There's an old advertising axiom: "Where there are people, there's money."
Okay, so its not an old advertising axiom and, in fact, I just made it up. But it seems like the battle cry for those spending money in and around social media these days. I think, though, that advertisers are missing something when they go charging into the social media landscape all big-eyed with wallet wide open.
Yes, there are millions upon millions of people spending boatloads of minutes with social media every day. And yes, if you want to sell a product or service you have to go where the people are spending their time regardless of the format. But just because people spend lots of highly engaged minutes in this space doesn't mean those minutes translate directly into advertising gold.
So what gives?
First, none of the major players in social media have really figured out a business model that draws a straight line between folks spending time with their service and revenue. Don't believe me? Ask yourself the following questions:
- How much is each of your Facebook fans worth?
- What's the sales impact of a "Like" on your brand page?
- How many Twitter followers do you need to break even or make money on your social media investment?
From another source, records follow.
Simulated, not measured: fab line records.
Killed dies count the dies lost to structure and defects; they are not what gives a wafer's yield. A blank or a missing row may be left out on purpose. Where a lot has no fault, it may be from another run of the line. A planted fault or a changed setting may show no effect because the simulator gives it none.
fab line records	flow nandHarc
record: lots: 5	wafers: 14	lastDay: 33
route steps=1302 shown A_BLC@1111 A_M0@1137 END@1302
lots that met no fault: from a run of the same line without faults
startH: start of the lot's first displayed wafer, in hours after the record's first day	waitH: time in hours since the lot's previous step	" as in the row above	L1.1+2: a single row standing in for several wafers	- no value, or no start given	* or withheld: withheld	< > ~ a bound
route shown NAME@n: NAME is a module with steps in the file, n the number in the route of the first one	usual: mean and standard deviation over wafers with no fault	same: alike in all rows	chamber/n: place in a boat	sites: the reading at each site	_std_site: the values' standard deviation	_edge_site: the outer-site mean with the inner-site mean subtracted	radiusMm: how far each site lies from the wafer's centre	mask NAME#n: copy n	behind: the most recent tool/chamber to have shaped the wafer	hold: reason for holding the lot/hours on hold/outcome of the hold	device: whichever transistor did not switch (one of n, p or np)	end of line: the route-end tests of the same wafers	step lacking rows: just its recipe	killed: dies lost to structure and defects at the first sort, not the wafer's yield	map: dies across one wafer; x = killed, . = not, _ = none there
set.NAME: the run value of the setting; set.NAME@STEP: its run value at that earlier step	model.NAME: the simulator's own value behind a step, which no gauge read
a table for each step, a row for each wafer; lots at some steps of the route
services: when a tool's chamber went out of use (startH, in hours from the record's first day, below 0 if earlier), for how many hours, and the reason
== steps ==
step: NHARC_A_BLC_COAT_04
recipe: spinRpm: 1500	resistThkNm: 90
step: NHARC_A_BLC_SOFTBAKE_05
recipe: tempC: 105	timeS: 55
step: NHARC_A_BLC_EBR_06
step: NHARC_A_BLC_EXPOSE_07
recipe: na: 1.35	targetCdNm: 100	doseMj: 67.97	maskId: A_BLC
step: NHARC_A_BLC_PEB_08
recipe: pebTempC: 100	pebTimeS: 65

Second, social media is a strange mix. It's a water cooler conversation, coffee klatch, family reunion, stream of consciousness, and ultimate narcissistic platform all rolled into one. It's the intersection of the sharing of troves of personal information over the world's most perfect advertising medium. But because we don't approach our water cooler conversations or narcissistic moments with the expectation to buy anything, we don't make it easy for advertisers to act on this perfect storm.
So what's an advertiser to do? They can't, after all, walk away from all of this great data being gathered from our social media activity, can they? No, and the good news is they shouldn't. But rather than trying to derive ROI directly from social media, advertisers should think more about social media as a space for consumer cultivation rather than conversion.
I know I'd be intrigued by offers based on insights into my life gathered from my social media breadcrumb trail. To me offers that are tailored to my needs are smart and thoughtful and something I'd listen to. And, yes, maybe even buy.